Rebellion

It was hard to imagine that the Republican selection process of a nominee for the presidency could get even messier than it already was.   So far it has been dominated by two non-traditional candidates, real estate billionaire Donald Trump and neurosurgeon Ben Carson, neither of whom a majority of the American people can imagine in the White House.  The frontrunners could not be more different.  Trump is loud and aggressive and blurts just about everything out that bubbles up in his head.  Carson is quiet and laid back and appears to have thought very carefully about everything he says, delivering his opinions in a somnolent manner.   Yet the main competition between them concerns the level of outrageousness of their statements.   Trump started off with calling Mexican immigrants rapists and drug dealers, and Carson countered with comparing Obamacare to slavery and blaming the Holocaust on gun control.  In the shadow of these two intellectual giants the more traditional candidates have to fight for some attention, which inspires them to come up with bizarre statements of their own and attack each other from left field.

This GOP cabal is a fertile ground for TV networks who want to improve their ratings, because every debate between the candidates has the makings of what Thomas Hobbes called ‘bellum omnium contra omnes,’ the war of all against all.  Therefore it is understandable that journalists who moderate the debates try to stir the pot a little by drawing the would-be presidents out of their comfort zone and pitting them either against public perceptions of themselves or against each other.  So it happened in the most recent debate, hosted by the business network CNBC, with three moderators who were poorly prepared and disorganized, but keen on creating as much of a spectacle as possible.  Although the questions and answers were supposed to be about the economy and deal with the various candidates’ recipes to reform the tax code and create jobs, it soon degenerated into Donald Trump taking down Governor Kasich, by accusing him of having been a managing partner of Lehman Brothers, Marco Rubio taking down Jeb Bush for an ill-advised attack on his voting record, and Ted Cruz taking down the moderators.

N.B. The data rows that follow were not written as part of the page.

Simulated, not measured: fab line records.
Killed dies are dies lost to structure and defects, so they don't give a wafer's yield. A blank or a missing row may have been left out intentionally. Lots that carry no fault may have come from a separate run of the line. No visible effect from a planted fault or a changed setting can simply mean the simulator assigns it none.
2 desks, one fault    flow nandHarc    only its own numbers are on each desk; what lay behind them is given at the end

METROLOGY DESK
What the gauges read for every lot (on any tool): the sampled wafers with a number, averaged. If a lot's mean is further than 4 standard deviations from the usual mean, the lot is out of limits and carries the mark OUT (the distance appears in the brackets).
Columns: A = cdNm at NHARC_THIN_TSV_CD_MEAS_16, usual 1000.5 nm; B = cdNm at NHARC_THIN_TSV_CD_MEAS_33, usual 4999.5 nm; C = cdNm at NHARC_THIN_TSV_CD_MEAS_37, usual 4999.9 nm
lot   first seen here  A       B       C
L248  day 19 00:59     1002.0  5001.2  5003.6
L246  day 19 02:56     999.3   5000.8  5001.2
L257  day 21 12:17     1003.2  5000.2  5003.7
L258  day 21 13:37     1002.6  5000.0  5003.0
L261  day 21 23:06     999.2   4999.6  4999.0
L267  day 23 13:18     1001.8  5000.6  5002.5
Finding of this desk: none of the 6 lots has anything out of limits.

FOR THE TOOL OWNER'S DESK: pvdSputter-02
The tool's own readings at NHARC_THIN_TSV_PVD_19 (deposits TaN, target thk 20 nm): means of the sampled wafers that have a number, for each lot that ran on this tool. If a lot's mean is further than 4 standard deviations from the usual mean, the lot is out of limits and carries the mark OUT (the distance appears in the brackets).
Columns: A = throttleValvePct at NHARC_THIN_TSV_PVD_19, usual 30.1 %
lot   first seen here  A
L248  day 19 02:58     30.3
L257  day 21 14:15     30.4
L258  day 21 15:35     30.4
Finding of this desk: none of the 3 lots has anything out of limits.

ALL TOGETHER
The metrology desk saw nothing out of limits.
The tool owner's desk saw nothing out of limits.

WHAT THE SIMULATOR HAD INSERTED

It was almost an oxymoron to hear Cruz, the unofficial representative of the UFC in Congress, blame the CNBC crew for trying to create a ‘cage fight.’  After the debate some of the camps came together, agreeing to no longer be the pawns in a chess game between the RNC and the networks, and announcing a meeting where they would conceive a plan to get more control over future debates.  Not to be completely sidelined the RNC put its relationship with NBC on hold.

There are two things to be observed about this: First, as bad as it can get with the networks, a situation where the candidates control how and by whom their debates are moderated is always worse, and second, if the candidates’ wish had been granted and their tax plans had been discussed in some detail none of them would have passed muster, as today’s NY Times shows.

In the meantime the Republican chaos can only be beneficial for the Democrats.  Apart from a few innocuous jabs they have civilized debates, out of which Hillary Clinton will emerge as the nominee, ready to take on the bludgeoned Republican that is still standing in the end.